Don’t ask me for predictions

I write on these pages using stats, charts and graphs. I pretend to know a thing or two about economic development. But last night I got more confirmation that you shouldn’t ask my predictions when it comes to politics. I said a few weeks ago that with Premier Lord miraculously saving the Lepreau plant, Saint Johners would be eternally grateful. It seems not.

So I was wrong in my prediction – but my only consolation is that the Tories seem to have been wrong as well. They must have expected to win after removing Lizzie Weir with a plumb patronage appointment. They must have expected to win after immediately calling a by-election when they waited almost a year to call one in Shediac-Cap Pele.

Politics is a tough business. One day you’re riding a wave and the next your crashing into the pier.

Allow me one observation, notwithstanding my horrid track record. It seems to me that the politicians that are most able to win in New Brunswick are those that like to press the flesh, have long conversations with voters about nothing in particular and those that pretend to be genuinely interested in people’s comments. And it seems that ‘I’m Your Man’ Graham understands this while Stiff as a Board Lord doesn’t. The latter makes powerful and compelling speeches to 1,000 people in Toronto or Calgary but looks downright uncomfortable talking with three people he doesn’t know.

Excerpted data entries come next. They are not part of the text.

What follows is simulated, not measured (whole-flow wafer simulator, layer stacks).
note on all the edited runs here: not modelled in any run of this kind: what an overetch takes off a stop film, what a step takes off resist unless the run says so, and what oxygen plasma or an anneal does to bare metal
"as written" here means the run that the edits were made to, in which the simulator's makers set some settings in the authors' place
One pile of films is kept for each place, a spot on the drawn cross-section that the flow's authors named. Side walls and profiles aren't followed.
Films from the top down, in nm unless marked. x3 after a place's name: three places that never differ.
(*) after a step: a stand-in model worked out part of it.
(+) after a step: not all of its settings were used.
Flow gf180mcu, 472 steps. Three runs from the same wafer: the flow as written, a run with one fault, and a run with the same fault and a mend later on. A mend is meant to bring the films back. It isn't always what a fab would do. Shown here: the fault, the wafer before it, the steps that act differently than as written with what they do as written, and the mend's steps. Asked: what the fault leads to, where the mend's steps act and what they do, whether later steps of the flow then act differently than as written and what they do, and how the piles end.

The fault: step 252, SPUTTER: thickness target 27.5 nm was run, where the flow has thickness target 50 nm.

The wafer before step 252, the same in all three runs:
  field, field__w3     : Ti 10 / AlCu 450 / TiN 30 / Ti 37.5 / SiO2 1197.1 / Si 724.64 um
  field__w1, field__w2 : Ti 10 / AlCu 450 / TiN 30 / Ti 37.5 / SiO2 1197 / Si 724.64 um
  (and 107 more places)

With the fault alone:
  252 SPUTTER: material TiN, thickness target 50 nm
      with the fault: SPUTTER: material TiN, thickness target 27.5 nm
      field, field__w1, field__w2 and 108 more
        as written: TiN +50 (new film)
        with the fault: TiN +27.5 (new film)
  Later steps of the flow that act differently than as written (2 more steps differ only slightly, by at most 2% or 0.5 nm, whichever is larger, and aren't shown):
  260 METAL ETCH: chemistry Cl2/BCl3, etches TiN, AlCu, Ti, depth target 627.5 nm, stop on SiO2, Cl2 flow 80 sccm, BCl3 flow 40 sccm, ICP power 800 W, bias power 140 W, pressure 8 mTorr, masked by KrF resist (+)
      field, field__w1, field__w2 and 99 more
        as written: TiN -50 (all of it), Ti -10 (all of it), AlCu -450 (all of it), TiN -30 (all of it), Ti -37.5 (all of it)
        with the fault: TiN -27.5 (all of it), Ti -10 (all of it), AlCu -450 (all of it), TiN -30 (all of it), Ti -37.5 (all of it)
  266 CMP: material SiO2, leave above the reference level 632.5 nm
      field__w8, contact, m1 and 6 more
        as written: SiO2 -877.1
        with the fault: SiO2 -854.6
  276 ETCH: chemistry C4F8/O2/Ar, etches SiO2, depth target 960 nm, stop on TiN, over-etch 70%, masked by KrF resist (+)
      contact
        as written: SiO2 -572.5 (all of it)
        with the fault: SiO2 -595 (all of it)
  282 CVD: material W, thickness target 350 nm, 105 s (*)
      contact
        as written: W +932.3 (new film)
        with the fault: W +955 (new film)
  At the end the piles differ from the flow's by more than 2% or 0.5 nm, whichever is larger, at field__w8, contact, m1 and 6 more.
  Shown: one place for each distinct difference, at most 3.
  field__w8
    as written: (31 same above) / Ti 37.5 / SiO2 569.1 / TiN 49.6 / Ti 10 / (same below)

Finally, again I am shocked that the ‘We Say’ column in the Times & Transcript this morning wasn’t filled with an unflinching tribute to Premier Lord and his skills as has been the case on numerous occassions on days like this. I suspect, just a suspicion, that this strongly worded vote of confidence is coming tomorrow. Al Hogan usually needs a day or so to really wordsmith something like this.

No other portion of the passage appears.